Executives show faith in Accelerate
Two chiefs buy R20m in stock despite sluggish results
Accelerate Property Fund’s executives are backing themselves to turn the Fourways precinct-focused group around.
Chief operating officer Andrew Costa spent R9.98m on 1,865,306 shares on Friday at R5.3488 a share. Director of treasury John Paterson made an identical purchase.
Accelerate has disappointed a number of investors recently, with its share price falling 19.66% so far this year.
The release in June of a poor set of financial results for the year to March placed pressure on the share price. In the results release, the company said it was forecasting flat distribution growth for the financial year to March 2018.
The South African listed property index has gained 2.29% in the year to date.
"Distribution growth is expected to be flat for the year ending March 31 2018, mainly due to the expected negative income effects of the Fourways Mall redevelopment, anticipated rental assistance and tenant installations that will be required," the group said.
For the year to March 2019 the negative income effects of the development were expected to continue, which "coupled with the dilutive effect of the equalisation at completion of the development, will result in flat to marginal growth".
For the year to March 2020, distribution growth would normalise to historical levels.
The company grew its dividend 7.3% in the year to March, which was comparable to peer funds but not near double digits. Costa said at the time dividend growth would be flat for the next couple of years.

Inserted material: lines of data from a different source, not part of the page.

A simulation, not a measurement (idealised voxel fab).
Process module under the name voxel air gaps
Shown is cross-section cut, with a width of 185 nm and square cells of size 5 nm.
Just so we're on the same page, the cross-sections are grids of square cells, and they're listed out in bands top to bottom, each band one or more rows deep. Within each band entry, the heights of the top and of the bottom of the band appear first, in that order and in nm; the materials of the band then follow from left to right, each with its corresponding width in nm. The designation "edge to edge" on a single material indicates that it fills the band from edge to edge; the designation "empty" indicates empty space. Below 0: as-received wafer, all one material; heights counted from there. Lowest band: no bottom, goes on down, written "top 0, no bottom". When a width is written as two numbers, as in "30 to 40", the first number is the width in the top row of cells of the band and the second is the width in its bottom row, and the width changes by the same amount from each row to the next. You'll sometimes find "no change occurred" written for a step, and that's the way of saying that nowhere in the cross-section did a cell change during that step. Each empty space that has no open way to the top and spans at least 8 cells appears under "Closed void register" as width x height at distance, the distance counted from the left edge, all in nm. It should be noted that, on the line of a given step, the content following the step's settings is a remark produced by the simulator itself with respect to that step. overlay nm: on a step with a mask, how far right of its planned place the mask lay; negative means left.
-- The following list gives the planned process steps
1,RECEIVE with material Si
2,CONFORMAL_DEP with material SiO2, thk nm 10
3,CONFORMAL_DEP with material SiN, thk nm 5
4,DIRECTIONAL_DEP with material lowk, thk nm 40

"We will need to digest various development costs over the next couple of years, after which our dividends will gain momentum again," he said.
Accelerate’s local focus has been on developing the Gauteng suburb of Fourways into a business and lifestyle node that can compete with Waterfall, Sandton and Rosebank. This suburb houses the group’s flagship asset, Fourways Mall.
Costa said Accelerate’s Fourways assets, including the shopping mall and other buildings, would extend to 200,000m² by the end of 2018.
The mall is worth R2.6bn and is being doubled in size from 90,000m² to 170,000m² with a new food court anchored by a Bounce exercise store. It will be one of the largest shopping centres in Africa.
Accelerate’s eastern European expansion has also struggled to gain traction.
Late in 2016, the company launched Accelerate Europe, a central and eastern European arm. It bought nine retail warehouses across Austria and Slovakia in a deal worth R1.24bn.
According to the property fund’s mandate, a maximum of 25% of Accelerate’s business can be offshore.
The head of listed property at Absa Asset Management, Fayyaz Mottiar, said Accelerate Europe had been disappointing.
"Their offshore assets have not impressed so far. Accelerate has been a disappointing business overall for a while," Mottiar said.
Accelerate’s share price closed at R5.64 on Tuesday.
It listed at R4.94 on December 12 2013, meaning it has gained 14% over about three-and-a-half years.